Phase 6: Log Management and Audit Trail
Configure journald for persistent storage and sensible retention, then wire up logrotate for any plain-text logs your scripts write:
# /etc/systemd/journald.conf.d/99-production.conf
[Journal]
Storage=persistent # Survive reboots (default is "auto", which is volatile if /run only)
Compress=yes
SystemMaxUse=2G # Journals never consume more than 2 GB on disk
SystemKeepFree=500M # Always leave 500 MB free
MaxRetentionSec=90day # Auto-prune entries older than 90 days
MaxFileSec=1week # Rotate individual journal files weekly
ForwardToSyslog=no # Do not double-write to rsyslog (saves I/O)
# Restart journald to apply
systemctl restart systemd-journald
# Inspect current journal disk usage
journalctl --disk-usage
# Manually vacuum to target size (useful after changing limits):
journalctl --vacuum-size=1G
journalctl --vacuum-time=90d
# logrotate config for our custom alert log
cat > /etc/logrotate.d/disk-alert <<'EOF'
/var/log/disk-alert.log {
daily
rotate 30
compress
delaycompress
missingok
notifempty
create 640 root adm
}
EOF
# Test logrotate config (dry-run)
logrotate -d /etc/logrotate.d/disk-alert
Phase 7: Scheduled Maintenance Tasks
Every production server needs a set of recurring housekeeping jobs. We use both cron (for simple commands) and systemd timers (for jobs that need dependency tracking or resource limits):
# /etc/cron.d/server-maintenance
# All times are UTC (servers must always run in UTC — local time zones are a source of bugs)
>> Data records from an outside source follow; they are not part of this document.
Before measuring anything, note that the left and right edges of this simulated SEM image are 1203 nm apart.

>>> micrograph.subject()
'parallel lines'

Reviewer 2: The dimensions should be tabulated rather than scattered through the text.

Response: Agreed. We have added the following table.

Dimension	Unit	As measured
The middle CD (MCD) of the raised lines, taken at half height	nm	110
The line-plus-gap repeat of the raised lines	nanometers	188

# Security patches: unattended daily (only security updates, not all updates)
0 3 * * * root unattended-upgrades -d >> /var/log/unattended-upgrades/unattended-upgrades.log 2>&1
# Weekly full package update (review before applying on critical systems)
0 4 * * 0 root apt-get update -qq && apt-get upgrade -y -q >> /var/log/apt-weekly.log 2>&1
# Daily disk check
*/15 * * * * root /usr/local/bin/disk-alert.sh
# Remove old temp files older than 7 days (prevent /tmp from filling up)
0 2 * * * root find /tmp -type f -mtime +7 -delete 2>/dev/null
# Verify the healthapi service is responding (lightweight uptime probe)
*/5 * * * * root curl -sf http://127.0.0.1:8080/health >/dev/null || systemctl restart healthapi
Phase 8: Final Verification Checklist
Before declaring a server production-ready, run through this verification sequence. This is the equivalent of a pre-flight checklist — every item must pass:
# Run all verification checks in sequence — each should return the expected value
echo "=== SSH config ==="
sshd -T | grep -E "permitrootlogin|passwordauthentication|port|allowusers"
echo "=== Listening ports (external) ==="
ss -tulnp | grep -v '127.0.0.1\|::1'
echo "=== Kernel sysctl (key values) ==="
sysctl net.ipv4.tcp_syncookies net.ipv4.conf.all.rp_filter kernel.randomize_va_space
echo "=== healthapi service ==="
systemctl is-active healthapi && curl -sf http://127.0.0.1:8080/health
echo "=== Journal disk usage ==="
journalctl --disk-usage
echo "=== Cron jobs ==="
crontab -l -u root
echo "=== Firewall ==="
ufw status numbered
echo "=== All services (running) ==="
systemctl list-units --type=service --state=running --no-pager
Pro tip — infrastructure as code: Once you have built and verified this server manually, capture every configuration decision in Ansible playbooks or a Terraform + cloud-init template. The next server should take under ten minutes to reproduce identically. At Google and Meta, no production server is configured by hand — everything is version-controlled, code-reviewed, and applied by automation. Manual configuration is technical debt that silently accumulates until someone is paged at 2 AM by a snowflake server that behaves differently from every other host in the fleet.
What You Have Built
At this point you have a server that is aligned with production practice at any top-tier company:
- Identity: No root SSH, key-only auth, dedicated unprivileged user, legal banner.
- Network surface: Firewall default-deny; only port 2222 open; kernel hardened against common network attacks.
- Service hygiene: Application runs as a least-privilege service account under systemd, with memory and CPU caps, automatic restart, and full journald logging.
- Observability: Persistent journal with retention limits; disk alerts wired to cron every 15 minutes.
- Self-maintenance: Unattended security updates, weekly package upgrades, temp-file cleanup, and automated service recovery all run on schedule — the server heals itself for common failure modes without on-call intervention.
Next steps in a real organisation: This project covers the OS-level baseline. In practice you would layer on: centralised log shipping (Loki, Splunk, or CloudWatch Logs), host-based intrusion detection (AIDE, Falco), external uptime monitoring (Prometheus Blackbox Exporter or a SaaS probe), secrets management (Vault), and configuration management automation (Ansible, Chef, or Puppet) so the entire setup is reproducible in code. Those topics are covered in later tutorials in this DevOps path.